According to European Statistical Services (Eurostat) data, Cyprus recorded the most cooling degree days nationally, with 698.12 days, after Malta (842 days).

Regarding heating degree days, Cyprus recorded 695.96 days, finishing in the bottom two with Malta.

Cooling Degree Days (CDD) is a weather-based technical index that describes energy needs to cool (air-condition) buildings.

Accordingly, the Heating Degree Days index is a weather-based technical index designed to describe energy needed to meet buildings’ heating requirements.

The indices consider other factors such as the buildings’ location and orientation, design, insulation, use, the heating/cooling system, and the type of energy used.

Spain was third with 384 CDDs, followed by Italy (375) and Greece (372).

The lowest values were recorded in Ireland (0.03), Sweden (1.6), Finland (2.5), Denmark (3.4) and Latvia (13.6).

At the regional level, annual averages for all available data spanning over 43 years, from 1979 to 2022, show that the islands of Gozo and Comino in Malta needed, on average, 594 CDDs, followed by Cyprus with 580, Malta (577), Athens with 567 and the Greek islands with 566.

Meanwhile, the need for heating in the EU has decreased since 1979.

The overall value of heating degree days decreased by 19% between 1979 (3,510 HDDs) and 2022 (2,858 HDDs) in the EU.

In contrast, the value of cooling degree days was almost four times higher in 2022 (140) than in 1979 (37), indicating that the need for cooling (air conditioning) has increased significantly in recent decades.
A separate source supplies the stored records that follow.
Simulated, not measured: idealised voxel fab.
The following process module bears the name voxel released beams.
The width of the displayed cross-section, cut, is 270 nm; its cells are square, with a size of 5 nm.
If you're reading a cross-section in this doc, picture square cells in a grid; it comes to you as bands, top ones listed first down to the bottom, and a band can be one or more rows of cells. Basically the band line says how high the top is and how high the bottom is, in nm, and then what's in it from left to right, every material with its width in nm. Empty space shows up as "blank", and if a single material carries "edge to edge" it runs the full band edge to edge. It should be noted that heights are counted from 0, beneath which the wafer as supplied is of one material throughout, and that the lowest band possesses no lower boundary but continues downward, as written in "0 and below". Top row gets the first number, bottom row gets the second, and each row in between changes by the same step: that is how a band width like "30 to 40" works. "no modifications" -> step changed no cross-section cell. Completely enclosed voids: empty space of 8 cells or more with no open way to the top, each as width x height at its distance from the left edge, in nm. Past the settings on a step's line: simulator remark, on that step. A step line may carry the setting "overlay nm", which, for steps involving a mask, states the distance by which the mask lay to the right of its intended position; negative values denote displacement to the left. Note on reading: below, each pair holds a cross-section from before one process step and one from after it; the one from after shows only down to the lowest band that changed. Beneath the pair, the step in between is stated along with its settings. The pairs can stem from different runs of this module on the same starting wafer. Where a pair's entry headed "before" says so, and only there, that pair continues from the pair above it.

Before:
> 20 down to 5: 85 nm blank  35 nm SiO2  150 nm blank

The value of heating degree days varied significantly between EU states.

Finland recorded the highest annual value of heating degree days (5,277 days), in contrast to the lowest value observed in Malta (544 days).

Cyprus was second from the bottom with 696.

According to Eurostat, this means that for a building, heating needs were almost ten times higher in Finland than in Malta.

Finland was followed by Sweden (4,919) before Estonia (4,118), Latvia (4,026) and Lithuania (3,773).